In [None]:
## Set notebook to auto reload updated modules. Put this at the top of your Jupyter
#  notebooks, and if you import code from local .py files, you won't have to restart
#  the kernel when you make changes in the code.
%load_ext autoreload
%autoreload 2

---

# Book Scraper

This notebook scrapes the [books.toscrape.com site](https://books.toscrape.com).


---

## Imports

Import packages to use in the notebook.


In [None]:
from pathlib import Path
import random
import json

In [None]:
import httpx
from hishel import SyncSqliteStorage
from hishel.httpx import SyncCacheTransport

In [None]:
from bs4 import BeautifulSoup

## Constants

Define constants for the notebook (values that are set at the beginning and don't change).

In [None]:
## Path to HTTP cache database
CACHE_PATH = ".cache/http.cache"

## Base URL for target site
BASE_URL: str = "https://books.toscrape.com"

## Functions

Re-usable code for the notebook to call.

In [None]:
def get_cache_transport(
    cache_file: str | Path = CACHE_PATH, ttl: int = 900
) -> httpx.HTTPTransport:
    """Return a Hishel SyncCacheTransport with SQLite cache.

    Params:
        cache_file (str | Path): Path to a SQLite file where responses will be cached.
        ttl (int): Time an object should live in the cache before being cleared/refreshed (default=900, which is 15 minutes).
    """
    ## Ensure cache parent directory exists. If it already exists, nothing will happen
    Path(cache_file).parent.mkdir(parents=True, exist_ok=True)
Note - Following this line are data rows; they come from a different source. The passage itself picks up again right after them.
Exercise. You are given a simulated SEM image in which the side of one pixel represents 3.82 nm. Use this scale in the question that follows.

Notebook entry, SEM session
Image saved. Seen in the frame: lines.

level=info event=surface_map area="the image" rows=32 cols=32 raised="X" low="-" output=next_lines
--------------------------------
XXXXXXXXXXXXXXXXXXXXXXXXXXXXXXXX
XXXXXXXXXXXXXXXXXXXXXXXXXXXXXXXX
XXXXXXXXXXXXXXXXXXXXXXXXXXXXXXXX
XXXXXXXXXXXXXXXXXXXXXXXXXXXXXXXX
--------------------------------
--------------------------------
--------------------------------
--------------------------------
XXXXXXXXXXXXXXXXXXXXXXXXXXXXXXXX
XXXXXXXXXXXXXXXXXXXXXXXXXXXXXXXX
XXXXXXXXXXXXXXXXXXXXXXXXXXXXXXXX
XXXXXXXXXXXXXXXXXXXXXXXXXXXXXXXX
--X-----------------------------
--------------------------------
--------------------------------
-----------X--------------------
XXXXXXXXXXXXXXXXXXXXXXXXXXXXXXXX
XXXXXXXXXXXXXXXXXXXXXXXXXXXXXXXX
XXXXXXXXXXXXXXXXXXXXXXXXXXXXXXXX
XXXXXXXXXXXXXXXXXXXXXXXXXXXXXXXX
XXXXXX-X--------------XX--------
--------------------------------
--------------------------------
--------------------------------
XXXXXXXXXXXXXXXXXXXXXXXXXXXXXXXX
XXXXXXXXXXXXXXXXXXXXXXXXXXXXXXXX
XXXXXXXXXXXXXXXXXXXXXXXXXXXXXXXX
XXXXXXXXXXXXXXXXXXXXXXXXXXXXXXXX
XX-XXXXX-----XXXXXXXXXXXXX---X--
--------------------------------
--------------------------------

    ## Prepare a Hishel SQLite database to use as a cache
    storage = SyncSqliteStorage(
        database_path=str(cache_file),
        default_ttl=ttl,
        refresh_ttl_on_access=True,
    )

    ## Create the cache transport
    return SyncCacheTransport(
        next_transport=httpx.HTTPTransport(),
        storage=storage,
    )

In [None]:
def get_client(
    use_cache: bool = False, cache_file: str | Path = CACHE_PATH, ttl: int = 900
) -> httpx.Client:
    """Return a reusable HTTPX client optionally with cache transport.

    Params:
        use_cache (bool): Whether to enable Hishel SQLite caching (default=False).
        ttl (int): Time an object should live in the cache before being cleared/refreshed (default=900, which is 15 minutes).
        cache_file (str | Path): Path to a SQLite file where responses will be cached.
    """
    ## Creates a cache transport for HTTPX if use_cache=True, otherwise value is None
    transport: SyncCacheTransport = (
        get_cache_transport(cache_file, ttl) if use_cache else None
    )

    ## Create an HTTPX client with optional cache transport
    return httpx.Client(transport=transport, timeout=10.0)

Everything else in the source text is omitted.